As much as I downplayed my former job as being that of a “glorified admin,” I realize now that I was not really an admin and I definitely wasn’t a secretary or a receptionist, even though I did cover the phones sometimes when the receptionist was away at lunch. No, the bullshit of job titles aside, I was definitely a project assistant. I was treated like a human being. My boss brought me coffee and I went out to lunch with the guys on occasion.
I was not a secretary.
The strange, exhausting thing about being a secretary is that you have to be nice to everybody and pretend that you like them and that they’re all smarter than you because they make gobs and gobs of money (if the guy upstairs is making $238 million, I can only guess what all these VPs are making. His executive assistants alone are all making six figures). I don’t mind presenting a pleasant front to company guests – they send all of the guests up to us first, and most of them haven’t done anything really inane and I only see them once or twice, so you know, I can cut them a lot of slack and be helpful. Afterall, I recognize that that’s my job.
The kicker is when you have to be uber pleasant to regulars who aren’t pleasant, who do and say stupid things, don’t clean up after themselves, and have expectations that you must be pleasant under all circumstances. I have yet to run into particularly nasty individuals – most people are very good about avoiding being assholes – but there are slick assumptions under some very polite requests, and I try not to let it get to me. This is a temp job, after all. This isn’t my life, it’s just my rent check.
Nell had her 30-day review with our supervisor, who is more than a little unstable, and was told that she needed to be more “professional.” She needed to smile more, because so long as she had a smile on her face, all her words would come out pleasant! (seriously) She needed to make sure that whoever she spoke with had the last word. She was not to argue with anyone, whether they were executives or admins or project managers.
It is, indeed, our job to be nice to people. To make them feel good about themselves.
So I make small talk with everyone. I look up from my book or my writing and smile at everyone. I pretend pleasantness, but I don’t take any of it seriously and I don’t care if anyone complains about me having my nose in a book. There are a million jobs just like this one.
And after a couple of months of this, you start to get to know a lot of people; you deal with a lot of people, and some of them you do come to genuinely like, of course, but it occurred to me yesterday as I stepped off the elevator after work and one of the marketing guys said hello and wished me goodnight, that there’s a far better reason for the “powerful guys marry secretaries and stewardesses” stereotype that Maureen Dowd was nattering on about last year than “all men are just whiny assholes who want mothers.”

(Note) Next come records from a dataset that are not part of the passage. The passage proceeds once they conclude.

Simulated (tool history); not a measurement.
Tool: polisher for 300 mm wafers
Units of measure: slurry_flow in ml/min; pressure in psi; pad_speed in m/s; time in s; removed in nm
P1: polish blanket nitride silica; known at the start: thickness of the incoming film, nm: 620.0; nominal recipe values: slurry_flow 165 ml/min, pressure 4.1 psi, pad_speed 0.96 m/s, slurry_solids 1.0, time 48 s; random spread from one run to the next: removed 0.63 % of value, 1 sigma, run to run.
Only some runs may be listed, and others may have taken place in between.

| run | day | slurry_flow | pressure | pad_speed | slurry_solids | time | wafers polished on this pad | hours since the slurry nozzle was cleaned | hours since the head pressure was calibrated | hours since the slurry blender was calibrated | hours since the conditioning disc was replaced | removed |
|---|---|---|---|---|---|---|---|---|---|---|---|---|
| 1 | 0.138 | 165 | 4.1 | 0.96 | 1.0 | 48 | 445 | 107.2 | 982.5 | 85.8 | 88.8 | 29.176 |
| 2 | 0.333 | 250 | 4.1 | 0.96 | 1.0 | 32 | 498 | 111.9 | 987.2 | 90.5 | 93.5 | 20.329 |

The people in these positions as secretaries, receptionists, admins, assistants, are primarily women, and as women who fill these positions, they’re required to be nice to *everybody.* You have to smile and make small talk with everybody who comes in the door, and you know, outside of work, smiling and making small talk with strangers is often seen as flirting (I’m reminded of when Wal-Mart moved into the German market and had to discontinue its policy of having Wal-Mart employees smile at customers, because men read this as an invitation, and the women were getting hit on and harassed at an alarming rate).
And though there are certainly people I genuinely like, I can see a lot of people who would construe the pleasant niceness I must give to everyone as actual pleasure at seeing them. You can be chatty with secretaries and admins. They *have* to be nice to you. The kicker is that a LOT of people just assume that we’re genuinely this way and not doing it as a part of our job. Those are the clueless people who assume that we’d make great helpmeets at home in addition to at work.
There are certainly far hotter women in this company that those of us at the reception desk, but they’re not required to be quite as nice, and yes, being in a far more high powered position than, say, secretaries, hitting on them and being rejected would probably be more humiliating than hitting on a secretary and having her pleasantly laugh it off.
The secretaries and the admins are pleasant people you interact with everyday who aren’t in competition with you over your job. They’re nice, safe, cozy people, and when roles like these become so commonplace as to be invisible, I guess you just assume that that’s who they really are in real life. And sure, maybe a lot of them are. But it doesn’t always work that way, and being a part of the underworld of secretaries and admins, I’m also in a position where I’ll see the brutal side of all the admins, too, who refuse flower deliveries from admirers and make faces at puerile requests from execs.
A group of guys walked through the reception area the other day, and one of them said, “Have my girl talk to your girl.” The hierarchy is a funny thing, perhaps not so much that it exists but that the people at the top have the privilege of not even bothering to notice that it’s there, and there’s a whole other soap opera among their admins and assistants going on, a whole nother power play underneath theirs. But there’s really no reason for them to care: we’re all just pleasant people who cater their meetings and clean up after them, and so long as our power struggles are for jobs they don’t want, they’re not important enough to notice.
What’s important is that we’re pleasant, and always put a smile our faces, so that everybody can pretend we’re happy to see them.